CPU information explains why one Linux host exposes a different instruction set, core layout, or virtual CPU shape than another. That matters when checking software compatibility, sizing virtual machines, or confirming that the kernel can see the processor resources that firmware or the hypervisor should expose.

lscpu reads kernel processor data and formats it as a readable summary or a topology table. The default summary is useful for interactive checks, while named-column output keeps the table predictable when notes or automation need the same fields every time.

The example output below comes from an Ubuntu ARM64 container, so it reports cluster topology and leaves some x86_64-style fields blank. Virtual machines, containers, and some ARM64 systems can legitimately show - for Model name, Socket(s), or NUMA node(s), and virtual hardware can expose a CPU layout that differs from the physical host.

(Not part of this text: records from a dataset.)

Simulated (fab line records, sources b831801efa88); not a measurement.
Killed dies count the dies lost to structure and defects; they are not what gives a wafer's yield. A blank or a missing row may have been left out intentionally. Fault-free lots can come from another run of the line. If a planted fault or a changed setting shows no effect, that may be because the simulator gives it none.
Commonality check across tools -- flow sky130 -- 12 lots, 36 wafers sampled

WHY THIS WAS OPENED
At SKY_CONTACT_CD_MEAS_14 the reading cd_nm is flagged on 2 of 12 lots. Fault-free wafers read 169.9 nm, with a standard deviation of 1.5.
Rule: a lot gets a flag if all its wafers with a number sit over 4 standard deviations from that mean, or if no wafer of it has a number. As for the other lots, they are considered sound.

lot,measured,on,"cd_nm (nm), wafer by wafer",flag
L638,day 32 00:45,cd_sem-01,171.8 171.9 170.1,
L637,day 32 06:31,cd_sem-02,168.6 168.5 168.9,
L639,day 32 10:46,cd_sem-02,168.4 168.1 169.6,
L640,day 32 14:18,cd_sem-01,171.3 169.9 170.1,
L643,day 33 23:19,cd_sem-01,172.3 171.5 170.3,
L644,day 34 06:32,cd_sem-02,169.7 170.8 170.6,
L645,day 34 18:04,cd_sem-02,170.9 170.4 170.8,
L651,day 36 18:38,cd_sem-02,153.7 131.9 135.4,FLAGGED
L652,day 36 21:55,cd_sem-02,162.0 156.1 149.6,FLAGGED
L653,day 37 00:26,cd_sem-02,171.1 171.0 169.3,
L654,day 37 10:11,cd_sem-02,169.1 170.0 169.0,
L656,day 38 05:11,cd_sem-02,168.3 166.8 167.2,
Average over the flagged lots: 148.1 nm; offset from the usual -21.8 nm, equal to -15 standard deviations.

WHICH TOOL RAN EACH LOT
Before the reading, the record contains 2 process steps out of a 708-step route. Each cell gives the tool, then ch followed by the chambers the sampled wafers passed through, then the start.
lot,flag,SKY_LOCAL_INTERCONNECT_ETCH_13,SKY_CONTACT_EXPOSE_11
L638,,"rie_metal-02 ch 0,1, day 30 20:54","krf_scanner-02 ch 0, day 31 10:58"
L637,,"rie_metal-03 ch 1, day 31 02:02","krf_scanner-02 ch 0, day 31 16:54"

Steps to check CPU information with lscpu in Linux:

  1. Open a terminal.
  2. Display the full processor summary with lscpu.
    $ lscpu
    Architecture:                            aarch64
    CPU op-mode(s):                          64-bit
    Byte Order:                              Little Endian
    CPU(s):                                  8
    On-line CPU(s) list:                     0-7
    Vendor ID:                               Apple
    Model name:                              -
    Model:                                   0
    Thread(s) per core:                      1
    Core(s) per cluster:                     8
    Socket(s):                               -
    Cluster(s):                              1
    Stepping:                                0x0
    BogoMIPS:                                48.00
    Flags:                                   fp asimd evtstrm aes pmull sha1 sha2 crc32 atomics fphp asimdhp cpuid asimdrdm jscvt fcma lrcpc dcpop sha3 asimddp sha512 asimdfhm dit uscat ilrcpc flagm sb paca pacg dcpodp flagm2 frint i8mm bf16 bti
    Vulnerability Gather data sampling:      Not affected
    Vulnerability Indirect target selection: Not affected
    Vulnerability Itlb multihit:             Not affected
    Vulnerability L1tf:                      Not affected
    Vulnerability Mds:                       Not affected
    Vulnerability Meltdown:                  Not affected
    ##### snipped #####

    The summary is the quickest single view of architecture, logical CPU count, vendor or implementer, topology, instruction flags, and vulnerability status.

  3. Show each logical CPU and the topology fields that the kernel currently exports.
    $ lscpu --extended=cpu,core,socket,node,online
    CPU CORE SOCKET NODE ONLINE
      0    0      0    -    yes
      1    1      0    -    yes
      2    2      0    -    yes
      3    3      0    -    yes
      4    4      0    -    yes
      5    5      0    -    yes
      6    6      0    -    yes
      7    7      0    -    yes

    Named columns keep the table predictable. Unsupported topology fields stay in the output and show - instead of silently disappearing.

  4. Print the same topology data in parse-friendly form when it needs to be pasted into notes or read by another tool.
    $ lscpu --parse=cpu,core,socket,node,online
    # The following is the parsable format, which can be fed to other
    # programs. Each different item in every column has an unique ID
    # starting usually from zero.
    # CPU,Core,Socket,Node,Online
    0,0,0,,Y
    1,1,0,,Y
    2,2,0,,Y
    3,3,0,,Y
    4,4,0,,Y
    5,5,0,,Y
    6,6,0,,Y
    7,7,0,,Y

    The parse format keeps one logical CPU per line and avoids the spacing changes that a terminal-friendly table can introduce.

  5. Match the reported layout to the platform before treating blank fields as a problem.

    x86_64 systems often show Model name and Core(s) per socket, while current ARM64 systems can report Core(s) per cluster and leave Socket(s) blank. In guests and containers, the result describes the CPU layout exposed to that environment rather than the physical host.